Algerian energy company Sonatrach is opting for a different approach as it puts the last of its 1980s-built LNG carriers up for sale for demolition.

Sonatrach’s shipowning arm, Hyproc Shipping, offered the 126,130-cbm Ramdane Abane (built 1981) for sale by tender this week.

Demolition brokers list the 38-year-old ship as being of 29,931 ldt and said Hyproc has specified delivery will be “as is” in Algeria.

Databases show the Ramdane Abane is the 11th-oldest ship in the world LNG carrier fleet.

Its sale marks the departure of the last of Hyproc’s first-generation LNG carriers. It has been gradually selling off its older vessels as part of a renewal process, but this has sometimes proved an uphill struggle.

Last year, Hyproc finally sold the 129,700-cbm sisterships Larbi Ben M’Hidi (built 1977) and Bachir ­Chihani (built 1979) to Turkish buyers. The two membrane-type steam turbine ships had been ­offered on the market several times but there seem to have been few takers.

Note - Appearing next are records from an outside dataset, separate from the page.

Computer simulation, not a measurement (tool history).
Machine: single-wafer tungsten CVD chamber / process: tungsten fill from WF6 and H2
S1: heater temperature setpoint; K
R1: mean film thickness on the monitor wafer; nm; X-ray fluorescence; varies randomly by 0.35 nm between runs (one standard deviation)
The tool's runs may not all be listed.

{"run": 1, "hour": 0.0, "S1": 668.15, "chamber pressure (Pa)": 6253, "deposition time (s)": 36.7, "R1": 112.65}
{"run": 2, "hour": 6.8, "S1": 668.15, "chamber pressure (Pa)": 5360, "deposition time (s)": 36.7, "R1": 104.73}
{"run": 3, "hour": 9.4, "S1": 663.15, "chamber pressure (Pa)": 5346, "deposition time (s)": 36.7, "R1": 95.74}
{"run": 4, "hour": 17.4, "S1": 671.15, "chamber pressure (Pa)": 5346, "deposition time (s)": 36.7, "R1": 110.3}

A sistership to the Ramdane Abane, the Mourad Didouche (built 1980), appears to have been quietly scrapped too. Clarksons’ Shipping Intelligence Network lists the ship as demolished under the name Mourato.

Brokers reported the vessel was sold to Bangladesh buyers in February.

This time, Hyproc opted for a tender sale of the Ramdane Abane.

LNG ship demolition sales are proving elusive this year, despite growing concerns about the large numbers of impending redeliveries of older steam turbine vessels.

TradeWinds reported last month that two 38-year-old LNG carriers, the 128,000-cbm Fortune FSU and Lucky FSU (both built 1981), had been circulated for sale on ­behalf of Singapore’s LNG Easy.

But following this, brokers said there was talk that the membrane-type duo — originally ordered by MISC — was being withdrawn from sale so it could be offered in for ­project business.